19 November 2007

Made whole again ... in time for the morning edition

The genius of the age is that of journalism.

Journalism throngs every rift and cranny of our consciousness. It does so because the press and the media are far more than a technical instrument and commercial enterprise. The root-phenomenology of the journalistic is, in a sense, metaphysical.

It articulates an epistemology and ethics of
spurious temporality. Journalistic presentation generates a temporality of equivalent instantaneity.

All things are more or less of equal import;
all are only daily.

Correspondingly, the content, the possible significance of the material which journalism communicates, is 'remaindered' the day after.

The journalistic vision sharpens to the point of
maximum impact every event, every individual and social configuration; but the honing is uniform. Political enormity and the circus, the leaps of science and those of the athlete, apocalypse and indigestion, are given the same edge.

Paradoxically, this monotone of graphic urgency anesthetizes. The utmost beauty or terror are shredded at close of day. We are made whole again, and expectant, in time for the morning edition.
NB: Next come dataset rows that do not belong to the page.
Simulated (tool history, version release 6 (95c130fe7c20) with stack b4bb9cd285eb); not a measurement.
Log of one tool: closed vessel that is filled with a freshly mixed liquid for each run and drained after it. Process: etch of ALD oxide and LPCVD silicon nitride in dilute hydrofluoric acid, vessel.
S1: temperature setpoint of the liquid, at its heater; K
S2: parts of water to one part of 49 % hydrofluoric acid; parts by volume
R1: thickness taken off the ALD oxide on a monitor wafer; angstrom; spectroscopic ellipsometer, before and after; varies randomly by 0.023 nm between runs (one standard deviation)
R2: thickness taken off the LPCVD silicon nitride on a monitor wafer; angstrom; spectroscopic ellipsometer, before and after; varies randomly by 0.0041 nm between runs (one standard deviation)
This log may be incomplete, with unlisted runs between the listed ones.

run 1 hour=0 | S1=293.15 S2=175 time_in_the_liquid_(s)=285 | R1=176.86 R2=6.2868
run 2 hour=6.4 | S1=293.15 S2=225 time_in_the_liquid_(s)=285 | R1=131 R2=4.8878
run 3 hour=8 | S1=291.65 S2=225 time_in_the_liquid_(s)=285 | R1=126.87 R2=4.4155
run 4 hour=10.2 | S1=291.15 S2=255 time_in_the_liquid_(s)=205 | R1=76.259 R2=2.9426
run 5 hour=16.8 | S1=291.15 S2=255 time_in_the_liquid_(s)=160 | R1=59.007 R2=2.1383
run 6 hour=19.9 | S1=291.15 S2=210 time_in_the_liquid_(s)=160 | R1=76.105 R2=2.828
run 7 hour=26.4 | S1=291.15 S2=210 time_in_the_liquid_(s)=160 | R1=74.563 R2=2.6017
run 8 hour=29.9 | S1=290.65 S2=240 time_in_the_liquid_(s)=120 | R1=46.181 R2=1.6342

-George Stiner, Real Presences

02 November 2007


"She had a cat and she played the guitar. On days when the sun was strong she would wash her hair, and together with the cat, a red tiger-striped tom, sit out on the fire escape thumbing a guitar while her hair dried. Whenever I heard the music I would go stand quietly by my window. She played very well, and sometimes sang too. Sang in the hoarse, breaking tunes of a boy's adolescent voice."
-Truman Capote, Breakfast at Tiffany's
The Boston Flat was that hypothetical solution to restless cafeteria days and boring Friday evenings. We would have plants in the windows and lots of bookshelves. We would be busy with our brownstone lives, walking to concerts and writing brilliant things all night.

Who knows where we would work, but that would be irrelevant, because we'd earn just enough to have a fire escape to sit on and a big red cat named Taj Mahal and we'd know how to play the guitar.